2. This means the US should use its influence to back the forces of fundamental economic reform: the vast misallocation of investments by the private sector must be dealt with; governments must push the private sector toward accepting the pain to attain future gain; governments should not support dying sectors and should strip away the regulatory barriers to the rise of the new economies which inevitably will be based less of government direction, less on export promotion, more on domestic consumption and more on the growth of efficient service industries.

3. The private sector made the mess, and the private sector is the best equipped for cleaning it up. The US private sector, in particular, is willing to bring new capital to Asia to re-invigorate economic growth through investment side-by-side with Asians in the painful restructuring process.

4. All of this is much more easily said than done. The US went through enormous amounts of pain during its own restructuring process in the 1980s and early 1990s. Large part of the industrial Middle West died. The S & L crisis was one of the reasons George Bush failed to be re-elected in 1992. But after all the pain, the US made unprecedented gains and emerged as a much more economically powerful society.

5. The model of the Asian capitalist development state achieved the greatest expansion of wealth, for the greatest number of people, in the shortest time in the history of mankind between 1965 and 1997, but the model is now obsolete.

It is time to move on and I hope the new administration in Washington recognizes the unprecedented opportunity for change offered by the new administration in Japan.

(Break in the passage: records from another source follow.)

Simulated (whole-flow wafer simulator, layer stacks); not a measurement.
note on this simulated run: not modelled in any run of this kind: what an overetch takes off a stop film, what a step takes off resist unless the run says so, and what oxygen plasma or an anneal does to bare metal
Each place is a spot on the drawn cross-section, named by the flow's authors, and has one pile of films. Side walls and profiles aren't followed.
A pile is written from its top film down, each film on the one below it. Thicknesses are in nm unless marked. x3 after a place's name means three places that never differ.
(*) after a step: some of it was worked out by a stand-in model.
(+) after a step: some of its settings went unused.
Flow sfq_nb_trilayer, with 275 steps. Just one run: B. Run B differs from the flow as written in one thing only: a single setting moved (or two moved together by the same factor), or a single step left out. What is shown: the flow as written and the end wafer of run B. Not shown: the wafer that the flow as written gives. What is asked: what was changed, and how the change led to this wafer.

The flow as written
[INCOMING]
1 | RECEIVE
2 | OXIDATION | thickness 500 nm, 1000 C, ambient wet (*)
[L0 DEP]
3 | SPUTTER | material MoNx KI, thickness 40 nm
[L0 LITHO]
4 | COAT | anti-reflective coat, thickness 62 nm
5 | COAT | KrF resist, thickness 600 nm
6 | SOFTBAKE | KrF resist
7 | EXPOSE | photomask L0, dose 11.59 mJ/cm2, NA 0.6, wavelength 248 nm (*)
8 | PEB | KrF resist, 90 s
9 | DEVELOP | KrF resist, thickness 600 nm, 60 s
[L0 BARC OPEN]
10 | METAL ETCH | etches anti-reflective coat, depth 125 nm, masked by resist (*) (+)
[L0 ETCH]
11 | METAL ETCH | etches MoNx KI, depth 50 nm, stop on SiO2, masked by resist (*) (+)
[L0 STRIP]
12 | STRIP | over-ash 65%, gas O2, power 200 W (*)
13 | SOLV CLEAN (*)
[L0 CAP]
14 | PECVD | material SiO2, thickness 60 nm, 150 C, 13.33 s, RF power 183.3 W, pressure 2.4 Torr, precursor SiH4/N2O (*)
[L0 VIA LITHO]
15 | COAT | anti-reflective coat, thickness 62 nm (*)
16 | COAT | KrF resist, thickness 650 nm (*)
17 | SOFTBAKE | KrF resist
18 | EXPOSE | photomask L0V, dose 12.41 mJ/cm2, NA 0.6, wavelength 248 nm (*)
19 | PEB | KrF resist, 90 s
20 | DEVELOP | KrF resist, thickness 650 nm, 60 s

I hope the new administration in Washington will push toward fuller integration between the two largest economies in the world. Rather than sheltering in the past I hope both new administrations will move to negotiate a US-Japan common market over the next decade. Rather than picking at one another over a series of trade disputes it is time to adopt a bold and overarching goal for the new century so that consumers will become kings on both sides of the Pacific.

The capitalist development state in Japan is currently in the process of being radically transformed and an open common market would both spur the changes and provide the shelter in which the world's two greatest economic powers could move together toward a greater common good.